It arrives on a Tuesday morning.
At first glance, it looks legitimate — the sender name matches the CEO, the wording feels convincing, and the signature seems real.
"Hey — can you help me with something quickly? I'm stuck in back-to-back meetings. I need you to take care of a vendor payment. I'll fill you in later."
The new hire hesitates.
They've only been on the job for four days. They're still learning the workflow, still figuring out who does what, and they don't want to be the person who challenges the CEO this early.
So they act on it.
And in a matter of seconds, the fraud succeeds.
Why the first week is the highest-risk window
Each spring, organizations welcome a fresh wave of hires, including recent graduates and summer interns starting their first professional roles. For businesses, that means onboarding season. For cybercriminals, it means opportunity.
Keepnet Lab's 2025 New Hires Phishing Susceptibility Report found that CEO impersonation emails are 45% more likely to work on new hires than on employees with more experience.
Attackers don't usually focus on your most experienced staff. They target the people still getting oriented, because early on, everything feels unfamiliar and every decision carries a little uncertainty.
A new employee may not know what a standard request sounds like. They may not understand how the CEO typically communicates. They haven't had time to build confidence or instinct yet, and criminals exploit that gap.

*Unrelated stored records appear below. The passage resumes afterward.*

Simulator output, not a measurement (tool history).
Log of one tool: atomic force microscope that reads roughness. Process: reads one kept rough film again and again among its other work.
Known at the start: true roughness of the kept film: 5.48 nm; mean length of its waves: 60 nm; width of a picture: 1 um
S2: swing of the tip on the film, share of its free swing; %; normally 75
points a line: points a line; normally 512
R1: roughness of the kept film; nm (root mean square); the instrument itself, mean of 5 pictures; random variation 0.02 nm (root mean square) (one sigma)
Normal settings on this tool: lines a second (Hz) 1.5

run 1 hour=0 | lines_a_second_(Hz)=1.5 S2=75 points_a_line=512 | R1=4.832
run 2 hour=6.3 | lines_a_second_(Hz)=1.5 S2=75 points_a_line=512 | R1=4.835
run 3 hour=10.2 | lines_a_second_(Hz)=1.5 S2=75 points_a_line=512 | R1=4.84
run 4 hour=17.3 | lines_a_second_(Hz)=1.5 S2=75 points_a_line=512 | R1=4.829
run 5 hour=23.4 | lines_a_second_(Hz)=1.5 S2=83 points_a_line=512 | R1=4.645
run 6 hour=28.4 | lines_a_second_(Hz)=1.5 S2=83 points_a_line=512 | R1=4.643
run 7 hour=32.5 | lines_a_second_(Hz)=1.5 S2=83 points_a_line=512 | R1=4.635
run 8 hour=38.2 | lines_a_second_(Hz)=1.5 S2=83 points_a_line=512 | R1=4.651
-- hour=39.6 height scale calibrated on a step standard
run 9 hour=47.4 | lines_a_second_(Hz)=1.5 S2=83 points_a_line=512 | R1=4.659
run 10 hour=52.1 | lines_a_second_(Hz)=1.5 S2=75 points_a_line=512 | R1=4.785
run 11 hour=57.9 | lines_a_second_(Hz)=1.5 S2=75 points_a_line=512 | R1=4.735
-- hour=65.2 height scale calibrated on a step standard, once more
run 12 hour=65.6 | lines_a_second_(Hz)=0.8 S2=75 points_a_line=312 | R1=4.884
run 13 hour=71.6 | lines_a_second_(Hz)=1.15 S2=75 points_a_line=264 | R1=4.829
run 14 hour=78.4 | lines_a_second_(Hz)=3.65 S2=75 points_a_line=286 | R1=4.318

But the issue isn't the new hire. The greatest risk isn't a careless employee. It's the one who wants to be helpful.
If you're a business owner, you can probably already picture who on your team would respond first.
The problem isn't just training. It's the environment.
Think about that employee's first day.
The laptop wasn't ready. Access wasn't fully provisioned. The email account was still being set up. They borrowed someone else's login to check one thing quickly. They saved a file to their desktop because the shared drive wasn't available. They used a personal phone to find a client number because it was faster.
None of it seemed dangerous. It just felt practical — the kind of improvisation that gets a busy first day moving.
But in that opening week, before systems are fully in place, several quiet risks appear. Shared credentials create untracked access, files slip outside backup coverage, personal devices touch company data, and no one clearly explains what to do when something doesn't feel right.
The same Keepnet report also found that new employees are 44% more likely to fall for phishing than longer-tenured staff. That isn't because they're reckless. It's because onboarding is messy. And when onboarding is messy, security becomes an afterthought. That's exactly the environment a phishing email is designed to exploit.
The attack didn't invent the weakness. The first day did.
What a secure first day should include
Solving this doesn't require a lengthy cybersecurity lecture on day one. It requires three essentials to be in place before the employee ever sits down at their desk.
1. Their access should be ready, not improvised.
That means the laptop is prepared, credentials are issued, and permissions are clearly defined. No shared logins, no temporary fixes, and no "we'll handle it later this week."
2. They should understand what a normal request looks like in your company.
This can be a simple 10-minute conversation. Does the CEO ever email about payments? Does anyone? What should the employee do if something seems suspicious? This isn't a formal course; it's practical orientation.
3. They need a safe place to ask questions.
The person who paused before opening that email probably would have checked with someone if they'd known who to ask. Many first-week mistakes happen quietly because new hires don't want to appear inexperienced.
Give them a person. Give them a process.
Most security failures don't happen because someone ignores the rules. They happen because no one explained the rules yet.
Maybe your onboarding is already strong. Maybe your team is small enough that first days feel more personal than process-driven. But if a new hire has ever had to figure things out on the fly during week one — or if you're bringing someone on this spring — it's worth addressing before that Tuesday email shows up.